Students from the Donald Bren School of Information and Computer Sciences (ICS) were among the top three finalists in both the first and second annual Stock Market Competition at UCI, showing how combining computer science skills with financial knowledge can be a lucrative endeavor. Senior YuHeng Li, majoring in informatics and minoring in economics, took second place this year, earning $750 for his strategy to invest $100,000 in virtual funds. Last year, computer science major Praneet Sah took third place as a freshman, winning $500. Both were able to leverage their technology background throughout the four-month competition, which aims to teach financial literacy to undergraduates.
For Li, a transfer student from China who had previous experience trading in cryptocurrency, the competition’s investment workshops provided a solid background about the U.S. Federal Reserve System. “I didn’t have any experience in American stock trading, so I had to learn a lot of things about the American economy.” Furthermore, as a finalist, he was able to present his investment portfolio to a panel of judges composed of executives from growth management firms. “They gave me some very pragmatic, critical advice,” says Li — advice he plans to apply when he starts working at a private equity firm after graduating this spring.
More importantly, the competition provided a practical way for Li to combine his informatics and economics education. “I used patterns and programing languages to scrub the data and analyze the stocks,” he says. Sah says he similarly applied his computer science skills to easily filter out lower performing companies.
“In the real world,” says Li, “we will need to combine knowledge from a lot of different areas like chemistry and finance and programming to make money or develop innovative solutions.” He stresses how competitions like this can help build this critical “multicurricular knowledge.”

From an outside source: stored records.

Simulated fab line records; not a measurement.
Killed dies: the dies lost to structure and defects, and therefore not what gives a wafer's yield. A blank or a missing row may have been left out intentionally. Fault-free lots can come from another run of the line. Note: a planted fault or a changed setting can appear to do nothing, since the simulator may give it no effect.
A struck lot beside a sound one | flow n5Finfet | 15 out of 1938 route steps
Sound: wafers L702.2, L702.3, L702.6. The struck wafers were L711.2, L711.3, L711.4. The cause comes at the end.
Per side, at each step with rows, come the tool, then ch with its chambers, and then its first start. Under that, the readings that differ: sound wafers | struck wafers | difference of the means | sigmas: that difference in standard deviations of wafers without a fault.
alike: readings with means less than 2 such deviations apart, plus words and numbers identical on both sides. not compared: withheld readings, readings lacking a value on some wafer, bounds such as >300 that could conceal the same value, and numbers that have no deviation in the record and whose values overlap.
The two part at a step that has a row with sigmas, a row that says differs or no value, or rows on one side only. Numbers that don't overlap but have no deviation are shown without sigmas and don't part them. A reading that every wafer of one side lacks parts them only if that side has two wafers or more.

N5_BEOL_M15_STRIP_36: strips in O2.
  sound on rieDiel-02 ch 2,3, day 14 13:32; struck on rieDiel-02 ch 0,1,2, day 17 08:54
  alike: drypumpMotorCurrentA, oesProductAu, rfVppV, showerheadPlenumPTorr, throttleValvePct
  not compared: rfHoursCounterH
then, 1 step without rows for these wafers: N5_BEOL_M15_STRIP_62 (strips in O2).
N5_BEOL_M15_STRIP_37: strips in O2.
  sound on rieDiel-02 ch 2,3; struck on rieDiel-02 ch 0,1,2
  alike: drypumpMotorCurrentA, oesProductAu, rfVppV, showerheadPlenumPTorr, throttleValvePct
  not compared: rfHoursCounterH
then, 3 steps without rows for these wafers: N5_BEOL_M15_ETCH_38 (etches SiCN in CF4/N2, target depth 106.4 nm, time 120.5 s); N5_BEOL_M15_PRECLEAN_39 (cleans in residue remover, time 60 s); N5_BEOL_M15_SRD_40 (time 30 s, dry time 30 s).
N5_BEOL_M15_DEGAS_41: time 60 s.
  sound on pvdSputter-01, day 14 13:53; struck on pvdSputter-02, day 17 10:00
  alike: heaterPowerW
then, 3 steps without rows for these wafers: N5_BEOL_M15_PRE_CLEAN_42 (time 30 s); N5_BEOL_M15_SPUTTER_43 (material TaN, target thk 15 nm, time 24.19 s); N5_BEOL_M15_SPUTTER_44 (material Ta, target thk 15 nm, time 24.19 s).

In fact, Sah is helping to build such knowledge with a student club he started shortly after last year’s competition. At the workshops, he met Rahul Vig and Jonathan Bravo, and the three likeminded students founded the Hedge Fund Society, the only investment club on campus. “It was going to just be on the investment side, with five to six people pooling our own money and investing in the market and having our own fund,” says Sah. They created an LLC for investing but then decided to branch out and offer weekly workshops for society members. “The teaching actually took off really well,” says Sah. “We have taught people from so many backgrounds — we had one person show up who is a dance major.”
In Fall 2018, the society’s workshops covered fundamental analysis, and in Winter 2019, they covered technical analysis. This quarter is focused on derivative trading.
“Finance is not really what you see in movies like The Wolf on Wall Street,” says Sah, explaining that he wants people to understand that a lot more studying and reading are involved. But he compares it to addition. “Once you get the fundamentals, there’s so much you can do with it.”